Tag Archives: Magnolia

26 August 2005

26 Aug

Before I left Magnolia, I promised not to do one thing. I promised myself never to ever do again what I just did today.

I ate at Subway. I thought that it was a blood pact between my stomach and myself, but I gave in and I ate there.

And now I have what I’d consider to be a touch of food posioning. Again. I think that this is almost worse than the Magnolia incident.

I hereby decree at 4:29 AM on Friday, August 26 in the year 2005, that I, Clay Chastain, will never eat at subway for the remainer of my time on this planet.

25 September 2004

25 Sep

I ruined this poor Asian kid’s arm. Destroyed it; deja vu Fight Club, deja vu Magnolia. I love playing trade hits. It’s something that takes the tension off of a moment. When you keep going, even though you can hardly lift your arm, now that’s fun. Bill Luu, rank five or so in the class, destined to be the Asian guy building Honda’s newest technologies in the future, that’s him. And now he has a bruise that is roughly eight inches in length, six inches in width. There is signifigant blood leakage, as well.

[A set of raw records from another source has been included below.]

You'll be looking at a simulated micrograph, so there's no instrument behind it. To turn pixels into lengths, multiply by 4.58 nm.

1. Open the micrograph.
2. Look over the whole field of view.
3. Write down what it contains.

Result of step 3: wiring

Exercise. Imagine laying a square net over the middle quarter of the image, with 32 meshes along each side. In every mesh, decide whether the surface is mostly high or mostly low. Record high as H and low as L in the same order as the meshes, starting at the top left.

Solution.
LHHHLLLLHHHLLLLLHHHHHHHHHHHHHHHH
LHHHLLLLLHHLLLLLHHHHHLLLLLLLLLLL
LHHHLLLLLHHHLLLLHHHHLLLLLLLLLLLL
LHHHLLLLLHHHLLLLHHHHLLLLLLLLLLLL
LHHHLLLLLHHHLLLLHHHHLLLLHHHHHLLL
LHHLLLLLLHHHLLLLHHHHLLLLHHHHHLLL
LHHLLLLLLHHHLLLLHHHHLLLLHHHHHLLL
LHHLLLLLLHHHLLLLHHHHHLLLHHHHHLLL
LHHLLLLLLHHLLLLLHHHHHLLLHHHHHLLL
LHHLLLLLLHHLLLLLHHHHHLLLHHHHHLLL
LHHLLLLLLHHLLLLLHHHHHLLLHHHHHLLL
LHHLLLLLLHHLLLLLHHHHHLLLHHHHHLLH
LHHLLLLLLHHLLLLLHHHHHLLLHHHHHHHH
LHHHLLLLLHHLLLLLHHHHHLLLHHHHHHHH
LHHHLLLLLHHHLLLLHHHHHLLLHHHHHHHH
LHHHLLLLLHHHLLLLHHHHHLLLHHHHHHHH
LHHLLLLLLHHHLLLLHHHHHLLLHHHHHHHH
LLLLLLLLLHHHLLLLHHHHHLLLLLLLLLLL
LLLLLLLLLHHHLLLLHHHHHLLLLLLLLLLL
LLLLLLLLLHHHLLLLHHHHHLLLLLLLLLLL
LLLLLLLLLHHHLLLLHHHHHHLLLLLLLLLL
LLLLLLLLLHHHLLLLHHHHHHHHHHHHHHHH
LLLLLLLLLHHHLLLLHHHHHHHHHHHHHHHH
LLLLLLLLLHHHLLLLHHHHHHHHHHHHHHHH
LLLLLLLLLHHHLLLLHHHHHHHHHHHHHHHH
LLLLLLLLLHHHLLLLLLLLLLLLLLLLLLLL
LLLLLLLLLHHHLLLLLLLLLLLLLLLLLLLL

In other news, I spent several dollars on sushi. Nigiri Salmon. Or, so I think that’s the name. I don’t deal well with foreign languages.

So far, I have engineered teachers pretty well this year. English will drive me nuts, Spanish is hard in general, and Chemistry wouldn’t remember if I shot her family.

I had an odd dream. I’ll have to tell you about it later.

Hey, do you actually even read this? … You must be pretty busy, I’m assuming. If I was you, I wouldn’t. What have I said in this journal to recap? Nothing at all.

13 February 2004

13 Feb

I sucked at guitar in 04 and I still suck now!

I always ending up feeling like the adult in any given situation. I have to be the adult. People years my senior become little kids when I talk to them. Age numbers are stupid. Pointless. People are at odds to these numbers, fearing them or praising them as they see fit to best match theirselves. I’m lost.

I should have… done something more for my valetine. Her present was so detailed… so complex. I had candy… I’m worthless. I’m sorry. I’m actually playing the blues on the guitar. I don’t know any love songs. Ironic.

Talked to my favourite math teacher from last year today. She’s still as nice as ever. Glad I got to talk to her. I miss Magnolia at times. It was a place where I could be me and people respected me instead of the age number by my name. Ah, yes, I’m dwelling. Angry? No… flustered to find a real reason though. Lately, my words become backwards… I lost control of my penmanship and my typing. Backwards. sdrawkcab? Why is it that I still see little difference, they’re the same word. I just noticed that it’s really not backwards; it’s jumbled. I would make an excellent creator of those annoying “unscramble the word” puzzles I’ve done so much in my school life.

Somebody asked me why I always type in short, concise sentences. It’s a little inside joke: the longer the sentence, the more poetic I end up making it.

Just for tonight, I’ll learn a love song for the guitar and sing it outloud in my room for you. Goodnight.